The starting point should be that it's implementation first (or
implementation and discussion), and once the implementation
stabilizes, a stable specification is the end product.
It's still the case that SRFIs work like that to a fair extent. The
main exception is the work that I'm doing: I have time to write specs
(and I enjoy writing them), whereas writing the corresponding code
requires not only more time than I have now, but quite possibly more
time than I will ever have.
I don't believe that the designer-driven approach is the right one. I
know you have invested a lot in to that approach, but there's no getting
around the issue that it's opposed to a lot of the received wisdom
around hacking and agile. Specs are wonderful, but they should be
produced iteratively with users in the loop. With no field testing
before finalization, the process is uncomfortably waterfall-like. This
is an argument that several experienced schemers have made about current
SRFI practice.
Whether one likes to write specs or not (I also enjoy writing them, so I
have stake in both sides of the argument) it would be good to have users
for libraries first, and then graduate those libraries to stable status
after users have deemed them stable, and this should be a slow process.
I do use the SRFIs I wrote, and while I think they turned out okay I'm
not satisfied with the process of how they were made and the fact that
changes can't be made to them anymore. I had too much power relative to
other people, and not enough time to arrive at the best design.
Scheme Live would fix these problems. Any given individual doesn't need
to have time for everything if it's a group effort. The beauty of the
approach is that the spec and code writers are also the main users.
I still don't understand why you are so drawn to finalizing specs first
and then having other people implement and use them. What would you lose
in being part of a more open-ended process with the users on board?
I think what is going to happen fairly soon (after the Orange Edition is
ballotted) is that I migrate my remaining specs out of
johnwcowan/r7rs-work and into pre-srfi repos, and then get out of the
SRFI business altogether. I will focus on WG2 duties, and will arrange
SRFIs into ballots based on availability rather than subject matter.
What does that mean for those pre-SRFIs -- will they be up for grabs for
other people to continue the work and submit as SRFIs?
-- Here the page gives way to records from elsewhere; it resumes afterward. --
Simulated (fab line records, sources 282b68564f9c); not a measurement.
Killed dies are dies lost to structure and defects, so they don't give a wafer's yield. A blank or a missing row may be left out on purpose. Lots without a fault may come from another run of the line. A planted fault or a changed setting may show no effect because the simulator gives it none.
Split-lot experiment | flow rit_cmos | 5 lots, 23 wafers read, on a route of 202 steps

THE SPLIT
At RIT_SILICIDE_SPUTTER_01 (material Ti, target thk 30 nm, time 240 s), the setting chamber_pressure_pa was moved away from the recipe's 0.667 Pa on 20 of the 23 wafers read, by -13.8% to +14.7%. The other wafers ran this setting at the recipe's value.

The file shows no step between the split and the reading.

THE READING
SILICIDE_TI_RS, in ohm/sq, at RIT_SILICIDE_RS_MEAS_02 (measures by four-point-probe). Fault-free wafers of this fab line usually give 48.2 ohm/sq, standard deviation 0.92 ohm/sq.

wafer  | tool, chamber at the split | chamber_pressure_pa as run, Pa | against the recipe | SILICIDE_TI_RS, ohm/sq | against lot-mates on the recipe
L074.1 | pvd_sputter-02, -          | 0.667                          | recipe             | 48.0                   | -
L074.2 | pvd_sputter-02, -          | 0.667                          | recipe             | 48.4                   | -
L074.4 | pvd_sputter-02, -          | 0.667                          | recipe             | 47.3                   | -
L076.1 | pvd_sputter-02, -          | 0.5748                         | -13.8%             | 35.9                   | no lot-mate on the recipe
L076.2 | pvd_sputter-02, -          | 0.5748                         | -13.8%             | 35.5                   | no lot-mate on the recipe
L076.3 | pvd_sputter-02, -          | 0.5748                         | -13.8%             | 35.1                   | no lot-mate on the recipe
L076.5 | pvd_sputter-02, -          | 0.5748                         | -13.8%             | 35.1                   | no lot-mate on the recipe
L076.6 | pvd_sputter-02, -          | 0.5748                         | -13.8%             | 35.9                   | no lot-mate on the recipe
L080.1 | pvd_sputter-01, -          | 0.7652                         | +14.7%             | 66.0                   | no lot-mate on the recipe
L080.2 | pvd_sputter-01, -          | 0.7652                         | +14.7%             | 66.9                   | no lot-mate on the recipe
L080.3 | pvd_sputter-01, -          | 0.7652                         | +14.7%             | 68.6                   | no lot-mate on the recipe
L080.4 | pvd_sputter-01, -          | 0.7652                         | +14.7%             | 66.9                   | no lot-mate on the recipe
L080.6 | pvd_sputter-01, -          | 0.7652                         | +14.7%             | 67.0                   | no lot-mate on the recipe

A library collection would basically be the same thing, but putting
all libraries in a monorepo with collective ownership instead of
separate repo per library, each owned by one person.
The trouble with a monorepo is "once mono, always mono"
That would be exactly desirable for Scheme Live. We have to be able to
change not only modules, but module boundaries. Otherwise we're blinded
to important possibilities in the design space.
Current SRFI and pre-SRFI do not have a primary aim to produce one
cohesive language, and corresponsingly one repo per SRFI is a good idea.
Scheme Live should have as a main goal that the libraries make one
whole. [Insert obligatory joke about Buddhist at the hot dog stand.]
it is a pain in
the ass to extract a particular subtree into a SRFI repo,
Not sure I know this pain. Haven't found any fundamental problem with
it. There are better tools than `git filter-branch` now.
whereas if
each pre-SRFI is in its own repo it is easy to transfer it to SRFI space
and archive the pre-SRFI space. Ownership isn't really an issue:
everyone who is an owner of the pre-srfi org is also an owner of all the
individual repos, and there's no reason why everyone who wants to
participate can't be added as well. (Of course there will be some
participants who want nothing to do with GitHub.)
This is fine for SRFI, and if pre-SRFI is to be an exact mirror of SRFI,
then for that as well. The separate repos have thus far led to de facto
separate ownership by way of Conway's Law.